I assume you’re asserting this on the basis of power efficiency? That’s a pretty weird metric to use on a launcher. In general, efficiency is ghastly and isn’t something that a chemical rocket optimizes for.
I’ll buy that you want as much thrust as possible, but the most precious commodity on a rocket is reaction mass, and you can make the most thrust for the least mass by optimizing exit velocity (i.e., Isp). It’s not the most efficient use of the energy, but it is the most efficient use of the propellant.

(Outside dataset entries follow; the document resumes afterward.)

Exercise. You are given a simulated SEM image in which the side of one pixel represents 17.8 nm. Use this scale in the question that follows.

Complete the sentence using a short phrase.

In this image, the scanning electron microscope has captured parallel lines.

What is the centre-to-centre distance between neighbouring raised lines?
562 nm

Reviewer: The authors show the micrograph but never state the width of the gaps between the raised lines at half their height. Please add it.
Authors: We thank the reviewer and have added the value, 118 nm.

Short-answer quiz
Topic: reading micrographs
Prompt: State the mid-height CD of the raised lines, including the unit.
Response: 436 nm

Efficiency is a key metric for the electric propulsion folks on-orbit, because there electric power is often the scarce commodity. If you can make high mass flow * low exit velocity greater than low mass flow * high exit velocity for the same amount of power, then you’ll have higher thrust and higher specific energy imparted to the vehicle. This is the (somewhat dubious, IMO) sales pitch for VASIMR: Start at high mass flow when your specific energy is low, and trade mass flow for exit velocity as your specific energy increases.
But at launch, efficiency of chemical propulsion is the least of your worries.
Launch trajectories are a black art. If you have more thrust, you can loft a bit more for the same gravity drag, which then lets you pitch over more aggressively, because you’re then higher when you hit max-q, which lets you hit it faster.
Alternatively–and more importantly–you can launch a heavier payload for the same trajectory.
The extreme example is the MX missile’s steam cannon launch which, in effect, uses Earth as its reaction mass with a disappearingly small Isp.
The essence is it safes prop at low altitude and low kinetic energy by experiencing less gravity losses (you try to maximize the gains from centrifugal force compared to gravity), which translates into more payload into LEO (indeed, throttling back to keep G within tolerance). Max Dynamic pressure of atmosphere (and lateral G’s) usually are the limiting factor for civilian launchers. One result is there is a higher chance of recovering the middle stage, since it’ll have more prop in the tank, and can even decelerate more aggressively. (Since SpaceX builds with 40% safety margin (old info I recall), they have reserve). Or you can trade for a little bit more cargo.
The remark about ISP actually is incomplete. At low altitudes you want an ISP that is as low as possible. Or better, you want the ISP that is appropriate for the speed you are travelling at (in metric ISP is exit velocity/~ten ). Higher ISP is only needed at higher speeds, and ideally, to optimize fuel consumption, at zero altitude your ISP is close to zero (that’s how the physical equations work out). Since we do not have engines that do that, low altitude boosters operate in the lower 100-250 range with high TWR, while first stages at 300-450 and upper stages 360-542 (includes triprop). Thus: you want to optimize for TWR at zero altitude and for efficiency or the velocity of your rocket exhaust (in ISP) at higher kinetic speeds. Throttling high TWR engines gives both. I’ll skip nozzle theory for another day.
That gee only needs to be canceled with thrust for a short time. Once the rocket is above most of the atmosphere, thrust is made perpendicular to gravity. The engines have to be throttled back anyway for a period before, and after maxQ. More thrust means more throttling. and of course, the more gees you pull, the stronger(more mass) the structure has to be.
Like I said, more thrust is nice, but more delta vee, and higher ISP is what you really need.
Even at the same delta v, better thrust to weight ratio gives you more useable delta v, because the first 1 g of thrust is wasted just canceling gravity, it doesn’t add any speed. It’s only the thrust over 1 g that counts launching from Earth.
More thrust is nice, but unless it provides more deltaV, it’s not a big deal. If the increase in thrust is at the same fuel/oxidizer flow rate, it’s a huge deal.